How can chairs protect their identity and their scholarship? Not surprisingly, chairs enjoy and feel most comfortable in their roles as scholars and express frustration at their inability to spend much time pursuing their academic interests. In fact, 88 percent of chairs reported that since becoming chair, they spent less time on their research, writing, and keeping current in their disciplines, causing great dissatisfaction and stress. Ultimately, only four in ten chairs reported having any degree of success in maintaining their scholarship. To compound the paradox, 66 percent of chairs reported excessive stress from trying to balance administrative and scholarly demands, followed by maintaining scholarly productivity (64 percent in 2016 compared to 40 percent in 1991). The web they weave is getting tighter.
The Leader- Scholar Paradox
Chairs often feel trapped between their administrative roles and their former roles as scholars. Trying to look in two directions, they mediate the administrative concerns while trying to champion their scholarly pursuits. They find themselves swiveling between their scholarship interests and their administrative responsibilities. In essence, they are caught in the role of Janus, a Roman god whose two faces look in different directions at the same time. Although chairs need not worry about being deified, they do find themselves in a paradoxical position. Like no other managers, they must attend to their fiduciary responsibilities while also working to protect their personal scholarly interests.
Part of this paradoxical problem of performing scholarly activities while attending to managerial tasks lies in the nature of managerial work: an unrelenting pace characterized by brevity, variety, and fragmentation. Chairs log dozens of written and verbal contacts daily that are peppered with drop‐in visitors, text messages, and self‐interruptions. They average only nine minutes of uninterrupted desk time before they move on to their next task. No wonder scholarship never emerges during the workday—nine minutes is hardly enough time to germinate an idea, let alone conceptualize a scholarly thought. Thus, the brief encounter with each activity, the variety of activities, and the lack of any activity pattern (with the exception of teaching and meetings, meetings, meetings) require chairs to shift gears quickly and frequently. In effect, they rush from one task to another, day by day and week by week, and rarely receive satisfaction from completing a rewarding scholarly task.
Time to Audit
If scholarship is an important part of your identity, especially as most chairs return to faculty status after serving their terms, how can you change your work habits? The first step is to conduct a scholarship time audit:
1. I find time for scholarship when…
2. I use my scholarly time well when I…
3. I lose time for scholarship when…
4. My scholarship hideout is…
From your audit should emerge some themes, strategies for, and realizations of what you have to do to find quality time for scholarship. To change some bad habits and to develop an integrated attack toward building time for scholarship, you must strictly manage the people on your chair molecule, from all sides (Gmelch 2019). You need to manage your boss, work with your staff, communicate with your faculty, and build external scholarly networks. Ultimately, you will need to be disciplined and manage yourself—the core of your molecule.

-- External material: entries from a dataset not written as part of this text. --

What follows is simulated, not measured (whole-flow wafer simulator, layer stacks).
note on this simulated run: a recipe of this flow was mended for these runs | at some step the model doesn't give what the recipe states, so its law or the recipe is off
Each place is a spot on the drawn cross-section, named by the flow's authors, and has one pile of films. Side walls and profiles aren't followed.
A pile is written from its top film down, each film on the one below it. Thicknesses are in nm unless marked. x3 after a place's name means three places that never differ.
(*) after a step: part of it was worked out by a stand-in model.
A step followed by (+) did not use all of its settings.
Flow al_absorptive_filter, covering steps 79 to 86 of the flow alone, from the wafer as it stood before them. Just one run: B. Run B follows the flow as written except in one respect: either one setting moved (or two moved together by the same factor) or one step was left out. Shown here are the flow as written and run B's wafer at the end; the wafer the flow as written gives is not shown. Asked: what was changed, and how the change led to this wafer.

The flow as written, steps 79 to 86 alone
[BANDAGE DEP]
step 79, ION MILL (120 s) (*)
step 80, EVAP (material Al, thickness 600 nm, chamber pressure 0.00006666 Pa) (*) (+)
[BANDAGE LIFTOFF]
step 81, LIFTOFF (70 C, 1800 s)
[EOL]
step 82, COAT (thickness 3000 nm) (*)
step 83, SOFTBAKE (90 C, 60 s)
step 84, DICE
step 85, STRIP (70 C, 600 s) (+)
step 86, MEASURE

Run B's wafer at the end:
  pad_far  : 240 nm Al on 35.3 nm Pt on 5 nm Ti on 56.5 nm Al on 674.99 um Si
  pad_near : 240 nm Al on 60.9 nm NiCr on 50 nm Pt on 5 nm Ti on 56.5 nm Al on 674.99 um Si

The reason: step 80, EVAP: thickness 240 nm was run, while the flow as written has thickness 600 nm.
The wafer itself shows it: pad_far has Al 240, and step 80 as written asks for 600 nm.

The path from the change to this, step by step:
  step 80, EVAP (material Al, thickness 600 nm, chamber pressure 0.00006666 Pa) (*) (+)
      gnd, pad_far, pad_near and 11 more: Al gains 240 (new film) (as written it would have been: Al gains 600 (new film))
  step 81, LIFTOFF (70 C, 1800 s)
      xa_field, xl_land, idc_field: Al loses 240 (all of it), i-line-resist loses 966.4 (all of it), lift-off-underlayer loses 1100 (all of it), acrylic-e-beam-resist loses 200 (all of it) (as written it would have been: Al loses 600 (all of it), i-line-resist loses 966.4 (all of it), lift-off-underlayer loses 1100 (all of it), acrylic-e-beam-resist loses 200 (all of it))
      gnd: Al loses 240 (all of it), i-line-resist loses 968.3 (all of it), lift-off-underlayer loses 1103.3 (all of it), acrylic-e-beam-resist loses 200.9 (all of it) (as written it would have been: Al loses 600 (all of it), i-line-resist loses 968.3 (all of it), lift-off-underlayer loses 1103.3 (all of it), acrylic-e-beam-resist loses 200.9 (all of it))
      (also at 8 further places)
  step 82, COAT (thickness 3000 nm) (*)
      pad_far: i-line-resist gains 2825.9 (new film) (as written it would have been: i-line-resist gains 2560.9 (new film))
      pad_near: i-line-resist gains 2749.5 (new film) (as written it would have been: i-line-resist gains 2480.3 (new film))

Manage Your Time Management Molecule
The following strategies are culled from best practices that have worked for me and other academic leaders. The first four suggest how you might manage the relationships on your molecule to set up time for scholarship. The final eight are your personal must‐do strategies to increase scholarly productivity.
Negotiate with your dean. Work with your dean to realign the expectations of the position to those befitting a half‐time assignment. Also, if the dean hopes you will keep up with your discipline and scholarship, negotiate proper support to help you maintain some scholarship while serving as chair. Because more than 70 percent of chairs will return to faculty status, they do not wish to have just one new line added to their CVs: department chair. At the very least, on accepting the chair position, you should negotiate a sabbatical at the end of your term to regain currency in your discipline.
Consult with your faculty. You are still part of the faculty, and they, too, want you to continue to engage in scholarship while serving as chair. Discuss with them how you can block some time (at least a half day a week) to protect for scholarship and to be unavailable or away from your administrative office.
Rely on your staff. A comparative study of department chairs in the United States as well as heads of departments in Australia found that Australians were twice as productive in their scholarship output while serving in their roles. Why? The answer is twofold. First, they relied on their staff to handle the administrivia; second, they brought their scholarship into their administrative offices. Your professional staff can not only handle many of the department's administrative tasks but also be part of your “team of two” to protect your time for scholarship and to filter out needless interruptions.
Nurture your scholarly network. Establish a research or writing team of faculty members and/or graduate students. In this age of virtual meetings, you can expand your writing or research team to even those academic colleagues off campus.
Now that you have your molecule in order by managing your dean, clarifying your intentions with your faculty, collaborating with your staff, and securing the network of your research collaborators, you have the nucleus of the molecule left to manage—you. Reflect: Is time the problem, or is it me?
Enter with a research agenda. The first step is to develop your research agenda. Start by keeping a journal to log your ideas. It's no easy task, but as the Cheshire cat told Alice, if you don't know where you're going, any road will get you there. This might be a time to craft a collaborative research agenda with new and untenured faculty who may need a boost as well on the road to tenure.
Purge unnecessary administrivia. Reduce the amount of endless paperwork, reports that are never read, and emails that never should be received or sent. Instead of dealing with administrivia, concentrate on your department's high‐pay or make‐or‐break functions, such as personnel, resource acquisition and distribution, and vision. These tend to be the important but not so urgent functions that can be planned ahead of time. Each request should be measured against its contribution to the department's mission and goals.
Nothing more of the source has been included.